EDIT: Since none of the answers are dealing with it, and certain doubts have been expressed, I thought I'd deal with the centre having to be $(0, 0)$.

Essentially, the property needed here is orthogonal convexity of the region bounded by the two curves. Note that a region bounded by any two graphs of functions is always vertically convex, by the nature of functions; a failure to be vertically convex would violate the vertical line test.

For horizontal convexity, take two points $(x_1, y), (x_2, y)$ in the region. If $y = 0$, then clearly $\lambda(x_1, y) + (1 - \lambda)(x_2, y)$ lies on the $x$-axis and hence is in the region, so assume $y \neq 0$. By symmetry, without loss of generality, we may assume $y > 0$, thus we only need worry about the curve $y = e^{-x^2}$.

Since $(x_1, y), (x_2, y)$ are in the region, but above the $x$-axis, it follows that $y < e^{-x_1^2}$ and $y < e^{-x_2^2}$. Since $e^{-x^2}$ is decreasing for $x \ge 0$ and increasing for $x \le 0$, it follows by cases that $$y < \min \left\lbrace e^{-x_1^2}, e^{-x_2^2}\right\rbrace \le e^{-(\lambda x_1 + (1 - \lambda)x_2)^2}$$ for $\lambda \in [0, 1]$. Thus, we have orthogonal convexity.
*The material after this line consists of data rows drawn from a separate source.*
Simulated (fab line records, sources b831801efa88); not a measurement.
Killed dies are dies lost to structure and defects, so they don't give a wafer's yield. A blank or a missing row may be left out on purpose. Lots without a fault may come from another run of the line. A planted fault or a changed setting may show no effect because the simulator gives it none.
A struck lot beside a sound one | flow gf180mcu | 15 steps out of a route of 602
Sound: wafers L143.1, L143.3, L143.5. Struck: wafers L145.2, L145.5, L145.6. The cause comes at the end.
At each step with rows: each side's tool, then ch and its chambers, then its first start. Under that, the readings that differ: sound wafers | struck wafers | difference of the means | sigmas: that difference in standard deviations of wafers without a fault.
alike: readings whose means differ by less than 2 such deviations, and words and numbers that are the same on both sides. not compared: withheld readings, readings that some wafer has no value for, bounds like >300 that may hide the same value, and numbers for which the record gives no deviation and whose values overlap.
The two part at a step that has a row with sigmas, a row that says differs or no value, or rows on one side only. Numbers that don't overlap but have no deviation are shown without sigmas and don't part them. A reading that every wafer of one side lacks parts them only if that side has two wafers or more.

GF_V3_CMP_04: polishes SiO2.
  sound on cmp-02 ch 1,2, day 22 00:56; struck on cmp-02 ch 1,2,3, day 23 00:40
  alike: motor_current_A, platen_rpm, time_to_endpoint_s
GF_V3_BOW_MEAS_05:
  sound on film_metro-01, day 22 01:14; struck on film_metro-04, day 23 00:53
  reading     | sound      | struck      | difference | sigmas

How does this help us? Suppose we have another point $(x, y)$ centering a largest inscribed circle in the region. If $y \neq 0$, then $(x, -y)$ does as well, by symmetry. By vertical convexity, $(x, 0)$ will do the same; just picture the vertical convex hull of the two balls and realise it contains the same circle centred at $(x, 0)$. Similarly, by horizontal convexity, $(0, 0)$ will host a largest inscribed circle.

As I said in the comments, this can be proven a bit more thoroughly, but this is the geometric intuition here.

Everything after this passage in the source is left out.